Giter Site home page Giter Site logo

dafdetr's Introduction

DAFDeTr: Deformable Attention Fusion Based 3D Detection Transformer

This is the official PyTorch implementation of the paper DAFDeTr: Deformable Attention Fusion Based 3D Detection Transformer, by Gopi Krishna Erabati and Helder Araujo.

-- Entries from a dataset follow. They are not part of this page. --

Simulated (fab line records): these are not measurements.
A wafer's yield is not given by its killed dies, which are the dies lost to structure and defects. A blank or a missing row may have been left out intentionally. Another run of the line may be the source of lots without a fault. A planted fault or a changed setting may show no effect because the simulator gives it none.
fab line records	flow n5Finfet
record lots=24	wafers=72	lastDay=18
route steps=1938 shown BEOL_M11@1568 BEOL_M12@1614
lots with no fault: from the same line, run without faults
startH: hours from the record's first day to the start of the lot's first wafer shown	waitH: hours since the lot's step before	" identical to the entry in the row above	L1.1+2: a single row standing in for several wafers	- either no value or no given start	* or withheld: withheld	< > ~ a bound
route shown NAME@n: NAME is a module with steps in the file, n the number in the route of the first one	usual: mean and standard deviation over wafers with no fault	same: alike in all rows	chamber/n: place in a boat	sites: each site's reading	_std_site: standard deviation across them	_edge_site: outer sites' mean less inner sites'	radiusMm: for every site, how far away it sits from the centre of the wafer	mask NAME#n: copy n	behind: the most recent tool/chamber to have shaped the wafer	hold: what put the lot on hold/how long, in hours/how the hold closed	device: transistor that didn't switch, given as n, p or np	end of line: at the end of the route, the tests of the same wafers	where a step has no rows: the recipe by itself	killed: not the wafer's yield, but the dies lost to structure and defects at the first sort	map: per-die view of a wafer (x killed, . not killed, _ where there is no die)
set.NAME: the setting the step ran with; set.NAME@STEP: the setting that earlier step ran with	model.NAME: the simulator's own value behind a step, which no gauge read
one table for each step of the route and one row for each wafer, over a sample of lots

Gopi Krishna Erabati and Helder Araujo, ``DAFDeTr: Deformable Attention Fusion Based 3D Detection Transformer,'' in Robotics, Computer Vision and Intelligent Systems (ROBOVIS 2024), Communications in Computer and Information Science, vol 2077, pp. 293-315, 2024.

Contents

  1. Overview
  2. Results
  3. Requirements, Installation and Usage
    1. Prerequistes
    2. Installation
    3. Training
    4. Testing
  4. Acknowledgements
  5. Reference

Overview

Existing approaches fuse the LiDAR points and image pixels by hard association relying on highly accurate calibration matrices. We propose Deformable Attention Fusion based 3D Detection Transformer (DAFDeTr) to attentively and adaptively fuse the image features to the LiDAR features with soft association using deformable attention mechanism. Specifically, our detection head consists of two decoders for sequential fusion: LiDAR and image decoder powered by deformable cross-attention to link the multi-modal features to the 3D object predictions leveraging a sparse set of object queries. The refined object queries from the LiDAR decoder attentively fuse with the corresponding and required image features establishing a soft association, thereby making our model robust for any camera malfunction. We conduct extensive experiments and analysis on nuScenes and Waymo datasets. Our DAFDeTr-L achieves 63.4 mAP and outperforms well established networks on the nuScenes dataset and obtains competitive performance on the Waymo dataset. Our fusion model DAFDeTr achieves 64.6 mAP on the nuScenes dataset. We also extend our model to the 3D tracking task and our model outperforms state-of-the-art methods on 3D tracking.

dafdetr

Results

Predictions on nuScenes dataset

DAFDeTr_DeformableAttentionFusionbased3DDetectionTransformer-ezgif com-video-to-gif-converter

nuScenes dataset

Config mAP NDS
dafdetr_res_voxel_nus_L.py 63.4 69.1 weights
dafdetr_res_voxel_nus_LC.py 64.6 69.3 weights

Waymo dataset (mAPH)

Config Veh. L1 Veh. L2 Ped. L1 Ped. L2 Cyc. L1 Cyc. L2
dafdetr_voxel_waymo_L.py 71.8 63.5 61.7 54.2 66.0 63.5

We can not distribute the model weights on Waymo dataset due to the Waymo license terms.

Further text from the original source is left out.